Rising distress: Approach 5% mark against 3% for non-farm loans
Within five years of the announcement of the government’s debt relief package for farmers, distress in the agricultural loan segment is building up once again with non-performing assets (NPA) seeing a sharp uptrend. Gross NPAs in the agriculture loan segment are inching up towards 5% compared with close to 3% for non-agriculture loans.
Bankers feel the NPA situation could worsen if the monsoons are weak leading to lower crop yields and agricultural incomes. The Reserve Bank of India governor D Subbarao said at a recent Nabard conference that there had been a 47% growth in agri npas in 2011-12.
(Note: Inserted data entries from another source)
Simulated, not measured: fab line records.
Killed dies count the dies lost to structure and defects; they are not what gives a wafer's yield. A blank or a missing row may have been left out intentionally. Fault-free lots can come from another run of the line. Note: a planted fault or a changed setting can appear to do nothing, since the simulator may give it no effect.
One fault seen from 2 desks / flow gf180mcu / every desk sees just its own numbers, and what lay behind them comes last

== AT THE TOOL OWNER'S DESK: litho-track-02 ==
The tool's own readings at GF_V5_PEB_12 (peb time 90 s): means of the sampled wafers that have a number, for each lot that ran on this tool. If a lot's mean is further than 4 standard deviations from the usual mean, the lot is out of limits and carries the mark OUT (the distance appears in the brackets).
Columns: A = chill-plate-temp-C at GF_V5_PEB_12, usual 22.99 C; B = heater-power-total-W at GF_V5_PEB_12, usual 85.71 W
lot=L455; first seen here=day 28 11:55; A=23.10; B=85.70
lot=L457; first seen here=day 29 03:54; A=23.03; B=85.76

The country’s largest lender State Bank of India (SBI) saw a 72% year-on-year (yoy) jump in farm loan NPAs to R7,778 crore in 2011-12. In percentage terms the npas rose from 6.7% of agri advances to 8.9%. Union Bank also saw a sharp rise in its agri loan NPAs from 4.1% to 9.6% during the same period. Other large public sector lenders like Bank of Baroda (BoB) and Punjab National Bank (PNB) have also seen a rise in their agri sector NPA levels to 5% and 4% respectively, up from 3.6% and 3.5%.
Private sector banks have managed to keep their agri NPAs under check. HDFC Bank saw a small rise in NPA levels from 0.4% in 2010-11 to 0.9% in 2011-12 and ICICI Bank saw NPA levels fall from 7.6% to 4.8% and Axis Bank from 2.6% to 2.3%.
According to Nitesh Ranjan, economist at the Union Bank, public sector banks have seen a much larger rise in agri sector NPAs because they now recognise system-based NPAs. ?Under the manual recognition of NPAs, most PSU lenders did not recognise several agri and small sized accounts as NPAs. But now all accounts that have not seen interest payments for over 90 days and over are classified as NPAs,? said Ranjan.
A senior official from a private sector bank said that under political compuslions, public sector banks are sometimes asked to play a much larger role in the development of the country. ?In this process, they are exposed to a larger number of bad accounts,? he said.
Other bankers point that one major reason for the growing NPAs is the lagged effect of the rapid growth in lending to the farm segment over the last few years. As banks grew their agri loan books aggressively to meet the 18% advances book target, loan quality has suffered. Farm credit has witnessed double-digit growth over the last four years and the farm loan to GDP ratio has now risen to about 60% from about 40% in the early 2000s.
According to a report by Espirito Santo Securities, despite a fast growth in the farm lending, it is only PNB that has consistently met its agriculture sector sub-targets under the priority sector lending norms. BoB has started meeting its targets for the first time only in 2011-12. ?All banks including SBI are finding it difficult to meet meet the farm sector sub-targets because of the lower agri GDP growth,? the report said.
CMD of public sector lender Oriental bank of Commerce SL Bansal attributes the rise in farm sector NPAs to the moral hazard on account of the 2008 bailout package. This has resulted in a bad credit culture, he feels. With important elections coming up in the future, including the 2014 general election, there is an expectation that the farm sector will receive more government support, said Bansal. OBC saw its NPA levels rise from 3.4% in 2010-11 to 4.7% in 2011-12.